At last week’s conference on promoting economic freedom on doing business and enhancing market efficiency, held in Hanoi by the Vietnam Institute for Economics and Policy Research and the Friedrich Naumann Foundation, experts emphasised that there have not been many actual changes in reforming admin procedures and business conditions.

Reform imperative to tackle red tape in business
Reform imperative to tackle red tape in business, illustration photo/ shutterstock

The Law on Investment 2014 defined 267 conditional business sectors, reduced to 243 in the amended law in 2016 and to 227 in 2020.

However, in the view of Nguyen Minh Thao, head of Business Environment and Competitiveness at the Central Institute for Economic Management (CIEM), preliminary reviews of some sectors have showed that the number of business conditions, in reality, is much more than noted in the law.

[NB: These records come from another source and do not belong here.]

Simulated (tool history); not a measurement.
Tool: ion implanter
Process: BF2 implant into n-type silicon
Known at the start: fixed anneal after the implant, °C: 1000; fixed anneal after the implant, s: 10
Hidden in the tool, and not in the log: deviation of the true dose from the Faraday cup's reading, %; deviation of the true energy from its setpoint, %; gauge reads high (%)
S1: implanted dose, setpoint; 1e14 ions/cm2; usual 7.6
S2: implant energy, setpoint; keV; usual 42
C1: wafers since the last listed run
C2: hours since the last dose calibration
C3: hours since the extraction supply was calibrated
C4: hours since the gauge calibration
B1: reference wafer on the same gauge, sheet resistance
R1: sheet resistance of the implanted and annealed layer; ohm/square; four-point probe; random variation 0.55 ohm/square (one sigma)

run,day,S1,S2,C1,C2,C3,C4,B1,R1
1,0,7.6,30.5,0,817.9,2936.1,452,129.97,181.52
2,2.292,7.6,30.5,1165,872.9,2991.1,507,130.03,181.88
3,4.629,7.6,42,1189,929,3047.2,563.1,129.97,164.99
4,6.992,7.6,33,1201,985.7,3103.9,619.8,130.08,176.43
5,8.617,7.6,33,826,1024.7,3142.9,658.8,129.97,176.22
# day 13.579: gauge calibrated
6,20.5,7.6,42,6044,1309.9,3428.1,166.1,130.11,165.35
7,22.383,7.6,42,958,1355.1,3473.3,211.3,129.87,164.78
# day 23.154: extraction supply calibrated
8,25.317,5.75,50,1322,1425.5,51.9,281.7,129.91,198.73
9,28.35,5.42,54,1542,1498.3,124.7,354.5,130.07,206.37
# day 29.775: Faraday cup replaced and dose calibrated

“While cutting down business conditions, they merged some sectors or expanded the coverage of sectors instead of removing conditions,” Thao said. “Trading in aquatic feed and animal feed would be one example, but this industry covers a broader base than the sectors specified in the specialised legislation, namely the Law on Fisheries and the Law on Livestock Production. Thus, the naming of this sector is the mechanical assembly of two different areas of state management.”

In construction, there are too many certificates requested. “In six areas of the construction sector, there are dozens of certificates, and they define some types for every certificate. It is too complicated for enterprises to comply with regulations and procedures that overlap and are unclear,” Thao said.

In the 2017-2019 period in particular, the government issued 40 guiding documents on improving the business environment, leading to the drastic implementation and plenty of business conditions removed. However, inevitable restrictions in recent years has stalled the process.

CIEM former general director Nguyen Dinh Cung said that businesses are not finding conditions any easier than a decade ago. “In addition to external factors from around the world, enterprises also claim that regulations related to investment procedures and land are getting stricter, and compliance costs more than ever before,” Cung said.

Vietnam lacks breakthrough reforms to create new vitality for development, while state agencies are not flexible in adjusting some policies and management methods, Cung added, noting that the number of inspection and administrative sanctions is seemingly getting higher.

According to the results of the 2021 Provincial Competitiveness Index, 60 per cent of enterprises find it difficult to implement a conditional business licence. The percentage of enterprises paying informal expenses for the issuance of conditional business licence was 61.4 per cent, and conditional business licence troubles are the reason for 21.7 per cent of enterprises to postpone or cancel business plans.

In the view of Fred McMahon from Canada’s Fraser Institute, institutional improvement and the promotion of business freedom are indispensable requirements at this time because this is how Vietnam can maintain a fast and sustainable growth rate.

“For Vietnam to maintain fast growth as it becomes richer, economic policy will have to become more competitive,” McMahon said. “Many poor nations grow quickly and undertake some economic reforms. Growth was strong from a low start but they fail to continue economic reform, growth slows down, and they fall into the middle-income trap. Out of 101 middle-income nations in 1960, only 13 became high-income by 2008.”

McMahon highlighted the many advantages of the country in terms of size and location, and noted shifting economic patterns could benefit it. “With a competitive economic policy, the nation will move to ever increased prosperity,” he urged.

Over the past eight years, Vietnam’s status in investment and business climate on the global rankings have improved remarkably. While in 2014, Vietnam’s position in the World Bank’s Doing Business was 78, it was 70th among 190 economies in 2019. The country also jumped 23 places in two years in its economic freedom index, placing 84th in 2022.

To continue that improvement, Nguyen Dinh Cung emphasised that stabilising the macroeconomy is essential – however, it should be more flexible in management. “Most woes come from external influences that we fail to control. Therefore, the management should follow the market movements rather than suppress the market,” he said.

Cung emphasised that this is the time to focus on three major orientations. “These include maintaining macroeconomic stability by appropriate solutions, promoting reasonable growth, and ensuring social security; reforming institutional strongly and consistently as a strategic breakthrough to restore market and investor confidence; and extensive international economic integration through bilateral and multilateral free trade agreements,” he said.